A bit slower than I’d like, but I don’t have a huge buildup I can do here. I could certainly use a bit more complicated code to avoid a lot of the Python packing/uppacking and indirection, but that would make the code a lot more complicated to read. So we’ll keep it for now.

Fun with rendering images

Let’s render these images! We’re already mostly there:


@dataclass(frozen=True)
class InfiniteBitmap:
    ...

    def render(self, include_axis: bool = False) -> 'Image':
        '''Render this infinity bitmap as an image.'''

        from PIL import Image  # type: ignore

        min_x, max_x, min_y, max_y = self.bounds()
        width = max_x - min_x + 1
        height = max_y - min_y + 1

        WHITE = (255, 255, 255)
        BLACK = (0, 0, 0)
        GRAY = (127, 127, 127)

        image = Image.new('RGB', (width, height), WHITE)
        pixels = image.load()

        for x in range(width):
            for y in range(height):
                ix = x + min_x
                iy = y + min_y

                if self[ix, iy]:
                    pixels[x, y] = BLACK
                elif include_axis and (ix == 0 or iy == 0):
                    pixels[x, y] = GRAY

        return image

And a wrapper to render with some nice options:

@app.command()
def render(file: typer.FileText, size: str, target: pathlib.Path, generations: int):

    from PIL import Image  # type: ignore

    f = BinaryMapping.read(file)
    file.readline()
    bitmap = InfiniteBitmap.read(file)

    try:
        width, height = [int(v) for v in size.split('x')]
    except:
        typer.echo('Unable to parse size, expecting a value like 400x400', err=True)
        raise typer.Exit(1)

    base_image = bitmap.render(True).resize((width, height), Image.NEAREST)

    rest_images = []
    for i in range(1, generations + 1):
        bitmap = f(bitmap)
        rest_images.append(bitmap.render(True).resize((width, height), Image.NEAREST))

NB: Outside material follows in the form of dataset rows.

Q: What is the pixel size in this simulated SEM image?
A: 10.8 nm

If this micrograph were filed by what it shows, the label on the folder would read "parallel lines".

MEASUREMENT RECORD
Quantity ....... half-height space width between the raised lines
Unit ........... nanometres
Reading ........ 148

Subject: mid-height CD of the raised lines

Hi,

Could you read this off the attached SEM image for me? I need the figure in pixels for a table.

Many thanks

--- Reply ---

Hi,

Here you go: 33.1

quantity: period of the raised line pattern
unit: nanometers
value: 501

    if str(target).lower().endswith('gif'):
        base_image.save(target, save_all=True, append_images=rest_images)
    else:
        for i, image in enumerate([base_image] + rest_images):
            image.save(str(target).format(i=i))

For the test input:

$ python3 enhancinator.py render test.txt 400x400 'aoc2021-20-test.gif' 100

That’s pretty cool. What about my own input?

$ python3 enhancinator.py render input.txt 400x400 'aoc2021-20-input.gif' 100

Huh. Other than the flashing, that’s not actually that cool. Eating away at the corner is interesting enough. I suppose it has to be generated for different users, so there’s only so much you can do with it. So it goes.

Now I wonder how long it takes to completely clear…

Finding emptiness

def find_emptiness(file: typer.FileText):

    f = BinaryMapping.read(file)
    file.readline()
    bitmap = InfiniteBitmap.read(file)

    generation = 0
    while len(bitmap):
        bitmap = f(bitmap)
        generation += 1

    print(generation)

How long?

It’s still running…